The summer before my first year of teaching, I made a set of problem solving strategy posters to hang on the wall. My first year of teaching, these posters had an entire bulletin board dedicated to them. I would occasionally reference them in class, but I didn't really do anything substantial with them.
Problem Solving Strategies Bulletin Board |
New Home for Problem Solving Strategy Posters |
If I really and truly want my students to develop their problem solving skills, I have to do more than just post the strategies. I have to make them do the strategies. I have to make them practice the strategies. I have to remind them of the strategies. But, it's more than that. I have to give them challenging problems that will force them to utilize the strategies. If I'm not challenging them, if I'm not holding to them to a high standard, then it's pointless to even post the strategies.

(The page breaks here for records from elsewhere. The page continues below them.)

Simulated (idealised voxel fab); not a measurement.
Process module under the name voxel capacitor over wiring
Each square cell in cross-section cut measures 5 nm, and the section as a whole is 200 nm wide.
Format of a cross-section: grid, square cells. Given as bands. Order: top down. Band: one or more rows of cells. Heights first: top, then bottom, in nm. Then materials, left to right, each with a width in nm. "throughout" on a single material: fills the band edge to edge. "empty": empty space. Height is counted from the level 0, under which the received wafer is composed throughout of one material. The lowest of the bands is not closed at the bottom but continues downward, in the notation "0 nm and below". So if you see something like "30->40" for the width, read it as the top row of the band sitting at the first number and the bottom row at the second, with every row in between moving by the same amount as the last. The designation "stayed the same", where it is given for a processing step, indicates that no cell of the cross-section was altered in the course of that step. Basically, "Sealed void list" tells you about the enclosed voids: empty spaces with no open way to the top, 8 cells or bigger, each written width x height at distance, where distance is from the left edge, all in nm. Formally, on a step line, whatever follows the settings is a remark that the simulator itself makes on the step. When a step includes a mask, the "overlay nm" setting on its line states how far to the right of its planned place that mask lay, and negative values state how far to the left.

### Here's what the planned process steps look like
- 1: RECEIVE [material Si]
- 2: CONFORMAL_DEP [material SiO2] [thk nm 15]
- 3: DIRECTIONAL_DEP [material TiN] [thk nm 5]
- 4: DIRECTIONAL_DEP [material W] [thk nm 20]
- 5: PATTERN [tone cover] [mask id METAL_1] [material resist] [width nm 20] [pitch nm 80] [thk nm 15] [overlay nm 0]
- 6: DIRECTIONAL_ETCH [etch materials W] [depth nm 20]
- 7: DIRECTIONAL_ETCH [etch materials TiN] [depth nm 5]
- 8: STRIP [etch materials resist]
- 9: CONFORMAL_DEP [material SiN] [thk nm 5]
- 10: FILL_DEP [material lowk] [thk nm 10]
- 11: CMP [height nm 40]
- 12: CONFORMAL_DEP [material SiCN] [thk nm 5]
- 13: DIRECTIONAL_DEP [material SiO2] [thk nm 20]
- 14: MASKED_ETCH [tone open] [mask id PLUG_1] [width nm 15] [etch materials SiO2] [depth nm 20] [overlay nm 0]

This year, I opted to skip the unit on ratios and proportions in Algebra 1. Under Common Core, ratios and proportions will be a middle school unit. And, I knew that my students had seen these types of problems in middle school. Since this is the last year of testing our old standards in Oklahoma, students were asked several problems involving ratios, proportions, and percents on their end-of-instruction exam. During our few weeks of EOI test review, I threw these ratio/proportion problems up on the board to see how my students would handle them.
Here's one of the problems I chose from questions released by the Oklahoma Department of Education:
At a candle store, the ratio of green candles to red candles is 2 to 5. The store has 4,900 candles. How many candles are red?
This is a tricky question. When students see that 2 and 5, their gut instinct is to make a ratio out of them and then form a proportion. 4,900 isn't the number of green or red candles, though. It's the total number of candles. So, we need a ratio that deals with the total number of candles. We must represent the ratio of red candles to total candles as 5/(2+5).
Knowing that students were likely to be tripped up by this problem, I urged them to draw a picture before performing any calculations. It was a simple request. It was a request that I should make more often.
Draw me a picture.
A.K.A. Use a problem solving strategy!
And, don't just use it. Use it, and then show the class how you used it.
Oh, you used a strategy but ended up doing something incorrectly? Awesome! You just provided me with insight to your thought process, and it's an excellent learning experience for the class.
I didn't realize just how powerful that question would be until students started holding up their dry erase boards with their pictures.
Let's just say that the way I approached this problem and the way many of my students approached this problem was differently. When I asked for a picture, I had a certain picture already drawn in my mind. So, when students started holding up pictures that were unlike what I expected, it was an awesome experience. I had to grab my camera and document this experience!
I wasn't expecting a circle graph. But, it works! And, I almost wish I had thought of drawing my picture like this.
Circle Graph |
Another student thought in terms of writing the ratio using a colon. Many students in the class could relate to this. Again, it wasn't what I was going for. But, that doesn't make it a viable picture.
Ratio |
This student also used the colon format to write their ratios. She has made the common error that I predicted upon picking out this problem.
Ratios |
Of course, some students drew pictures that were creative but not exactly mathematical.
I present to you: Sherrie's Candle Store
Picture of Candle Store |
When I drew my picture on the board, I drew two green candles and five red candles inside a lovely store. (You can tell me just how awesome of an artist I am in the comments!) Realizing that red and green candles were the color of Christmas candles, I changed the name of my store to the "Christmas Candle Store."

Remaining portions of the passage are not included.